Characteristics of Monopoly

Monopoly is a term derived form the Greek words 'monos' or alone and 'polein' or sell. The term is extensively used in economics. It refers to controlled power over the market, by an individual or company...
Characteristics of Monopoly
Monopoly symbolizes control over a product to the extent that the enterprise or individual dictates the terms of access and the markets for availability. The term is specific to a seller's market. A similar situation in the buyer's market is referred to as monopsony. Monopoly first appeared as an economics-related term in 'Politics' by Aristotle. In his work, the thinker describes the rise and fall of monopolies of olive presses.

In ancient times, common salt was responsible for natural monopolies, till the time people learned about winning sea-salt. Regions that faced scarcity of transport facilities and that of storage were most prone to notorious escalation of commodity prices and uneven distribution of daily-use products and services. The characteristics of monopoly are unique to the condition generated by intent.

Characteristics of Monopoly:

Price Control: In a monopoly, on account of a single market entity controlling supply and demand, degree of price and supply control exerted by the enterprise or the individual is greater. The absence of competition spares the monopolizing company from price pressure. Nevertheless, to evade the entry from new market participants, the company needs to regulate the set product or service price within the paradigms of the Monopoly Theorem. Monopoly has scope for entrepreneurship to make available limited goods and/or services at a higher price. The price and production decisions of such firms target profit maximizing via predetermined quantity choice. This helps to cut even on the marginal and revenue outcomes.

Increased Scope for Mergers: In a monopoly, due to the dictates of a single entity, scope for vertical and/or horizontal mergers increase. The mergers take on coercive form to effectively blot out competitors and carry on supply chain management.

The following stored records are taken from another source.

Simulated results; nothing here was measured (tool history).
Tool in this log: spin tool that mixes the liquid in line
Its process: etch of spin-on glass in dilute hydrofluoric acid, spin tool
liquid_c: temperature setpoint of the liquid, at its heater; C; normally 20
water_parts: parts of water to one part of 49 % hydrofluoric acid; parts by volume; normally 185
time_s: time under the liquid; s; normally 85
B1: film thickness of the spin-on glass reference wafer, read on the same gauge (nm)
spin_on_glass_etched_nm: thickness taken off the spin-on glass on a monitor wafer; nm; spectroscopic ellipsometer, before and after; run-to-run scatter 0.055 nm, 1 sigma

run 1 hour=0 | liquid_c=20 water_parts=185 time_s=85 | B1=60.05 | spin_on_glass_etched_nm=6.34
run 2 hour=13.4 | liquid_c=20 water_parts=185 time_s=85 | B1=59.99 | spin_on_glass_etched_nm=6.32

Legal Sanctions: Competition laws restrict a monopoly with regards to the extent of dominant position held and exhibit of illegal and abusive behavior. This is, however, milder in the case of a government-granted monopoly. Such a legal monopoly is offered as an incentive to a risky, domestic venture.

Predatory Pricing: This feature of monopoly benefits the consumers. These are short term market gains when prices drop to meet scarce demand for the product. The suppliers and direct consumers benefit from the monopolizing company's attempt to increase sale for business marketing. This kind of pricing also helps the government to step in and address any unregulated monopoly. If the predatory pricing is not managed efficiently, the monopoly environment could be split.

Price Elasticity: With regards to the demand of the product or service offered by the monopolizing company or individual, the price elasticity to absolute value ratio is dictated by price increase and market demand. It is not uncommon to see surplus and/or a loss categorized as 'dead-weight' within a monopoly. The latter refers to gain that evades both, the consumer and the monopolist.

Lack of Innovation: On account of absolute market control, monopolies display a tendency to lose efficiency over a period of time. With a one-product-shelf-life, innovative designing and marketing techniques take a back seat.

Lack of Competition: When the market is designed to serve a monopoly, the lack of business competition or the absence of viable goods and products shrinks the scope for 'perfect competition'.

Monopoly Litigation: Lack of competition does not eliminate consumer dissatisfaction. High market share results in consumers defying increased prices and welcome new entrants to the seller's market. Competition law dictates are designed to pronounce a monopoly illegal, if found to be abusing market power via practices of exclusionary nature. The law addresses abusive conduct in the form of product tying, supply cuts, price discrimination and exploitative deals.